As I/O data rates are pushed beyond 20 Gbps, the process variation of the PCB material property directly affects SERDES margin, thus impacting the overall system quality. The established extraction methodologies of the material property mostly focus on the pass/fail decision, not for monitoring and improving the process control. The goal of the suggested methodology in this paper are twofold: (1) monitoring the material variations with the minimal measurement cost/time and (2) guiding vendors to adjust the manufacturing process based on the monitored statistics.
The main objective of this work was to develop a space-efficient method that is accurate up to medium high frequency with high testing throughput while being cost effective using almost all existing testing infrastructures in a high volume PCB manufacturing environment. To meet the goal, a new Gamma-T approach utilizes the time or frequency-domain measurements for two transmission line segments and T-resonator with minimal number of cross-sectioning. Two versions of Gamma-T technique are described in this paper: the cost-effective one for the production floor and the precise one for material identification/validation in a lab environment. Both versions are suitable for the material model identification for EDA tools.
Sensitivity of both versions to the strip width variations and launch reflections is investigated. It is shown that the cost-effective technique is sufficiently robust and accurate up to 20 GHz. The precise version can be used for material identification up to 50 GHz. The key to success in this project was using the right hardware (Introbotix probes) and software. Simbeor software was used to design test fixtures, extract Gamma from TDTs and S-parameter measurements and for the material model identification with the field solver models. Our conclusion is that the technique is ready for industrial use or standardization.
The entire paper explains the specifics of the technique, explaining the sensitivity to strip width as well as launch reflections. Finally, practical examples such as those in the figures below are explained and shown.
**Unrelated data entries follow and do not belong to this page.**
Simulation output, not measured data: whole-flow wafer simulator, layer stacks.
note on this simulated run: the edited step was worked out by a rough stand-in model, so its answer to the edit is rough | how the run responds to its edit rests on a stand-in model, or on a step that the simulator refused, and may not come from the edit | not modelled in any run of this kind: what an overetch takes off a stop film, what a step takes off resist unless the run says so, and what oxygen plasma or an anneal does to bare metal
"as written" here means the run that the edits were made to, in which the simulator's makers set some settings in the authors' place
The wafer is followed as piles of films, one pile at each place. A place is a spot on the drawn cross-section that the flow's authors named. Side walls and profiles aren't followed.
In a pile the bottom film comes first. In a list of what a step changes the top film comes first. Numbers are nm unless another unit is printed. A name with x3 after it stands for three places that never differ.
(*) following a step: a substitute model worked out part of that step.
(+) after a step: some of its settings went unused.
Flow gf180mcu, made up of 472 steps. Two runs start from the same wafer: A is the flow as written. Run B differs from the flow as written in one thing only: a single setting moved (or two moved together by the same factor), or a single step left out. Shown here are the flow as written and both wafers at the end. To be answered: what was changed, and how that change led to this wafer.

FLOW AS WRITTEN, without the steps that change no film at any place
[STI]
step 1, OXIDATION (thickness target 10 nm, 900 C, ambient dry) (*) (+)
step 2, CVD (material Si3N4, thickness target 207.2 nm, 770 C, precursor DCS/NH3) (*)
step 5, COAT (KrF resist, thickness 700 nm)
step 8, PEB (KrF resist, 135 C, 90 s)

To test the proposed Gamma-T technique, a number of test boards were designed and investigated. One of the test boards with launches designed for the Introbotix hand-held probes is shown in Fig. 8.1. The board stackup is similar to what is expected in the production environment. Optimization of launch and vias took about 2 hours of setup and analysis time in Simbeor electromagnetic signal integrity software .
Fig. 8.1. Test board for Introbotix hand-held probes. Launch is optimized for the probe footprint for single-ended transmission line. Viahole transition from the microstrip to the strip line is optimized separately.
Fig. 8.2. Insertion loss of the T-resonator measured with RF probes and VNA (red curve with *) and with hand-held probes and TDR scope (blue curve with o).
Fig. 8.3. Gamma as attenuation and phase delay extracted from TDTs measured with hand-held probes (black lines) and from S-parameters measured with VNA and probe station. Identified Wideband Debye model: Dk=3.933, LT=0.0133 @ 720 MHz. Identified conductor roughness Modified Hammerstad model: SR=0.575, RF=2.392.
The loss tangent was first identified with the T-resonator. The results are illustrated in Fig. 8.2. The resonance frequency is about 720 MHz. With the hand-held probes and TDR scope first the loss tangent is identified as 0.0133. To validate the results obtained with the TDT, we used RF probes and VNA and obtained LT=0.0121, that is within 10%. The insertion losses measured with VNA and TDR scope are very close as also shown in Fig. 8.2.
Next, Gamma was extracted from TDT measurements for two transmission lines and used to identify Wideband Debye dielectric model Dk at 720 MHz by matching computed and measured effective dielectric constant as illustrated in Fig. 8.3. Finally, conductor roughness model parameters are identified by matching the measured and computed transmission line attenuation as illustrated in Fig. 8.3. The low and high frequency defects are simply smoothed out by the frequency continuous dielectric and conductor roughness models used in the field solver. Simbeor SFS quasi-static field solver was used for the dielectric and conductor roughness model identification. The models are re-usable in other quasi-static and electromagnetic solvers. To validate the results of the cost-effective technique, the same structures were investigated with the S-parameters measured with RF probes and VNA. Gamma extracted from the S-parameters with the precise technique is shown in Fig. 8.3 for comparison. Very good correlation of the extracted Gamma with the transmission line with the identified material models can be observed.
This paper was presented at DesignCon 2017.